Why Niigata? Literally

Chapter 2
One Harvest Every Three Years

Semiannual cropping, two cropping, second cropping…
In Japan, thanks to abundant rainfall and fertile soil, it is possible to raise two or more crops per year.
Yet, there was a region which was once known as having just one harvest every three years.
That was the Niigata Plain.

Paddy fields like mud lakes were basically not very productive. Furthermore, in this region even the small amount of crops they yielded were washed away every two or three years by heavy floods.

People faced unpredictable weather, battled endlessly against insects and weeds, worked while sinking from shoulder to foot in mud, being frozen in cold weather as they spread new soil over their fields.
Further, once a dike was broken down, all their hard work was washed away and they lost everything.
Dark floodwaters would attack homes and land, killing people and livestock. The water would flood for days, turning the Niigata Plain into a great sea of mud.
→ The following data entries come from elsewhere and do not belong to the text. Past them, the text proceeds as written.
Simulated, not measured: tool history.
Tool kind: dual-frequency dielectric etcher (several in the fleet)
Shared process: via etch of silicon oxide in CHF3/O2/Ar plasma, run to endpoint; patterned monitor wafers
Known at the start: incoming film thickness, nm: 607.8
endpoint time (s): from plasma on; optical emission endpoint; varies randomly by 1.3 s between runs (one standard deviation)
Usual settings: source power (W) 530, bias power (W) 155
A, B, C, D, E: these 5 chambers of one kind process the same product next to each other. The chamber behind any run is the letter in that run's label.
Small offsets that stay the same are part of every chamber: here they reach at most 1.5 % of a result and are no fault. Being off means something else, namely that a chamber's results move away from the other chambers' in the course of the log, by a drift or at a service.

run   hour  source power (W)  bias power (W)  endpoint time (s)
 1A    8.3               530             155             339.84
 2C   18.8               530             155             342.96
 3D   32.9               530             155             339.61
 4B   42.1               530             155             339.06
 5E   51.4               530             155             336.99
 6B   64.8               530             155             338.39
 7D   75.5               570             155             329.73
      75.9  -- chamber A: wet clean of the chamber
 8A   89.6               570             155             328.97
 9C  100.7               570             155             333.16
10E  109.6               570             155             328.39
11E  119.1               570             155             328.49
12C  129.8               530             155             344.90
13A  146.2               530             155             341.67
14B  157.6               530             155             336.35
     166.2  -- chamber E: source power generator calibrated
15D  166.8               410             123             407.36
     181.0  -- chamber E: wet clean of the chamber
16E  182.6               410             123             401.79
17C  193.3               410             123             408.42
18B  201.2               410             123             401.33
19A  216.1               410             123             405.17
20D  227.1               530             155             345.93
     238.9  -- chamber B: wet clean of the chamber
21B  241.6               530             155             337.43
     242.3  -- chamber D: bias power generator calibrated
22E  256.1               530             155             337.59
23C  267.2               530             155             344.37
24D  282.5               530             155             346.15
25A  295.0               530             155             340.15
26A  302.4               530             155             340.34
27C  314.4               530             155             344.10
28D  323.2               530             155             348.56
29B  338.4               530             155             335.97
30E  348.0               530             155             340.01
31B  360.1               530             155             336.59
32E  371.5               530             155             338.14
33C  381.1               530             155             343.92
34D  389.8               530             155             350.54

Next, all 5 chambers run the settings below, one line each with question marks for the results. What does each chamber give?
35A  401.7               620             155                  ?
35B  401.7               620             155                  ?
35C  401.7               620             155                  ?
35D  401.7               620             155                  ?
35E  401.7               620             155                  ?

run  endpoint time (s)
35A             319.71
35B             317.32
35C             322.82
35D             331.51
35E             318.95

Many villages downstream were protected by dikes.
The question was what to do when floodwaters were so high that a dike might give way at any moment?
If a dike on the opposite bank were to collapse, water in the river would immediately go down, at least for the time being.
It is said that some people were sent as “suicide corps” to destroy dikes on the other side of the river during torrential rainfall at night so as their own village to be saved.